“Our main object was to create in our hearers contentment with their lot, and even some joy in it. That was … the central thought of all we said and did, giving shape and tendency to everything. We admitted nothing which did not help us in that direction, and everything which did help us. I felt as if somehow, after many errors, I had once more gained a road, a religion in fact, and one which essentially was not new but old, the religion of the Reconciliation. This surely has been the meaning of all the forms of worship which we have seen in the world. Pain and death are nothing new, and men have been driven into perplexed skepticism and even insurrection by them, ever since men came into being. Always, however, have the majority, the vast majority of the race, felt instinctively that in this skepticism and insurrection they could not abide, and they have struggled more or less blindly after explanation; determined not to desist till they had found it, and reaching a result embodied in a multitude of shapes, irrational and absurd to the superficial scoffer, but of profound interest to the thoughtful. I may observe, in passing, that this is a reason why all great religions should be treated with respect, and in a certain sense preserved. It is nothing less than a wicked waste of accumulated human strivings to sneer them out of existence. [emphasis, Mbird] They will be found, every one of them, to have incarnated certain vital doctrines which it has cost centuries of toil and devotion properly to appreciate. Especially is this true of the Catholic Faith [White, a Protestant, is meaning the Christian Faith here, Mbird], and if it were worth while, it might be shown how it is nothing less than a divine casket of precious remedies, and if it is to be brutally broken, it will take ages to rediscover and restore them. Of one thing I am certain, that their rediscovery and restoration will be necessary.” (pp. 192-193, 1998 reprint)














3 comments
Margaret E says:
Jun 9, 2010
This blew me away. Thank you.
Test Blog says:
Jun 11, 2010
He sounds a little too much like pantheist and universalist Shane Hipps, who claims that all religions are different shaped sail capable of catching the wind of God.
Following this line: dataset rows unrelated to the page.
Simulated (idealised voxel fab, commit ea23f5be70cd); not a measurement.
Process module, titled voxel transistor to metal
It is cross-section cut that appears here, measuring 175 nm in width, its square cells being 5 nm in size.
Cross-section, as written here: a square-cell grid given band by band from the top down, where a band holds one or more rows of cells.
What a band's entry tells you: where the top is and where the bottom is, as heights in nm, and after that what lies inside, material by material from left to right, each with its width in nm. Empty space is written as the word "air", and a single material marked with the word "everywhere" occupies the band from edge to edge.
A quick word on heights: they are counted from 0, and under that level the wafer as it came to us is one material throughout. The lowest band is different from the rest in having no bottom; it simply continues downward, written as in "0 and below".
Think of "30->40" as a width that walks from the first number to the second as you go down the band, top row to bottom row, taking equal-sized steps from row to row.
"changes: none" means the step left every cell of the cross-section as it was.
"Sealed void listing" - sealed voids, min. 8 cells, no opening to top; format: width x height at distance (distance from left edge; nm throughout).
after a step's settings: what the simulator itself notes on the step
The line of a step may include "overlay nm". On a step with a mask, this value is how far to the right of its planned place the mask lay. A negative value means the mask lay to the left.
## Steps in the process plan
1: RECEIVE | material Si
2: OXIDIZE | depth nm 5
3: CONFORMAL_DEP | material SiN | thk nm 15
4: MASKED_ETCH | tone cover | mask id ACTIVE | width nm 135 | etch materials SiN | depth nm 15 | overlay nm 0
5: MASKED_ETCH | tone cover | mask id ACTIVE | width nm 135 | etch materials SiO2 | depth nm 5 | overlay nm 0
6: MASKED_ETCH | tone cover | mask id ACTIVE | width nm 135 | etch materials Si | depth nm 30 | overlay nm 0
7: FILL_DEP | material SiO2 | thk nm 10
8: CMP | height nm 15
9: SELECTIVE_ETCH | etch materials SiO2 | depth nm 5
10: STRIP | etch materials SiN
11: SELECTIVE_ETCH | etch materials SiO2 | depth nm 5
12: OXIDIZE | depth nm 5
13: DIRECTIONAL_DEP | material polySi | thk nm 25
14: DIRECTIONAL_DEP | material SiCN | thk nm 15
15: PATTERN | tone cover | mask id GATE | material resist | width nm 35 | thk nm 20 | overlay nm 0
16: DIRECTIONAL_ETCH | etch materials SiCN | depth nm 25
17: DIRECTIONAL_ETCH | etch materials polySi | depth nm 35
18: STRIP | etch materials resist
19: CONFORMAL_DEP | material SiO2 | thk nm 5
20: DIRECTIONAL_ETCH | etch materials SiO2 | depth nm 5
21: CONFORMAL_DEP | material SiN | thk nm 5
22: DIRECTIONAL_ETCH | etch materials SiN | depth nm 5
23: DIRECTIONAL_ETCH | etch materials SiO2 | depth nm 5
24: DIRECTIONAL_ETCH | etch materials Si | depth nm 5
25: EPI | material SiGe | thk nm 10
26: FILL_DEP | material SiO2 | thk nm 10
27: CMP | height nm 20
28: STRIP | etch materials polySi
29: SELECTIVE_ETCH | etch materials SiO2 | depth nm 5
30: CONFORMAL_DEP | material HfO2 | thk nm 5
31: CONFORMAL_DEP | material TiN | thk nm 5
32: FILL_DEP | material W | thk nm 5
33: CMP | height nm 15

In Shane's apostate Christianity, the Christian religion is a really great sail, but other mishappen sails, like Islam, can still catch the wind.
I appreciate the attempt at refuting modern atheists, but Christian's don't primarily proclaim "ethics of great utility", but Christ crucified for our sins.
Todd says:
Jun 12, 2010
I don't know much about Hipps and his "ethics of great utility," but White seems to be pointing not to ethics, but to reconciliation and remedy. Most importantly it should be noted that White does not point to other religions of speaking of the same God or wind, but of the anthropological importance each religion serves, of which Christianity it is "especially true".